Borrowing a page from Paul Epstein's book

Timothy Chow

unread,

May 24, 2023, 12:29:44 PM5/24/23

to

Paul has more than once suggested that it might be nice to
take into account not just a person's choice of play, but how
confident the person is in the play. Here's an idea for how
to score the Othello quiz in a way that partially takes into
account your confidence.

For each problem in the quiz, you may, in addition to selecting
a play, optionally declare, "I am confident my play is correct."

If you make such a declaration and your play is indeed correct,
then you score 2 points. But if you make such a declaration and
your play is incorrect, then you score -2 points.

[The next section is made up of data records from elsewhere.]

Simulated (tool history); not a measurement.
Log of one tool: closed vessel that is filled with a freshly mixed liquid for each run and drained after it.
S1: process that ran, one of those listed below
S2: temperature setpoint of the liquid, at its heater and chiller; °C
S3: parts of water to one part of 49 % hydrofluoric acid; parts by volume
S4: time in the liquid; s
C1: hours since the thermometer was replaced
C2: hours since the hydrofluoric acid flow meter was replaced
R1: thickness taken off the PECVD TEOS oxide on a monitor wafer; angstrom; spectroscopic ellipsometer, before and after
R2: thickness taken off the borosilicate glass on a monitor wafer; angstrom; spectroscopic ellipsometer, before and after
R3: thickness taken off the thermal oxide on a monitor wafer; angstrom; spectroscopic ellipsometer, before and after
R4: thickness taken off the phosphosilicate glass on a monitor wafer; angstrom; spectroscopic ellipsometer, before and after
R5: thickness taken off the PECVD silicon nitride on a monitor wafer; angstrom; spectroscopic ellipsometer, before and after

If you do not declare that you are confident, then you score
1 point for a correct play and 0 points for an incorrect play
(or no play at all).

In effect, this scoring system allows you to offer 2 to 1 odds
that your play is correct. That is, you should declare, "I am
confident" if you believe your chances of being correct are at
least 2/3; otherwise, you should remain silent.

To get a feeling for this scoring system, let's consider some
examples. Suppose someone indiscriminately declares, "I am
confident" for every problem. This strategy will boost the
contestant's score if the contestant gets at least 7 out of 10
problems right, but will decrease the contestant's score
otherwise. So weaker contestants cannot trivially boost their
scores this way.

On the other hand, someone who only gets 3 problems right but
correctly declares "I am confident" for those 3 problems and no
others will get credit for that confidence, and will score as
well as someone who gets 6 problems right but isn't confident
about any problems.

---
Tim Chow

MK

unread,

May 24, 2023, 8:06:53 PM5/24/23

to

On May 24, 2023 at 6:29:44 AM UTC-6, Timothy Chow wrote:

> your play is incorrect, then you score -2 points.
>
> If you do not declare that you are confident,
> then you score 1 point for a correct play and
> 0 points for an incorrect play (or no play at all).

0 for no play is okay but correct/incorrect
plays should be +1/-1 similar to +2/-2

MK

peps...@gmail.com

unread,

May 24, 2023, 10:55:52 PM5/24/23

to

This is a simpler scheme, and might be more practical
because there are already clear precedents with many
academic multiple-choice exams having negative grading.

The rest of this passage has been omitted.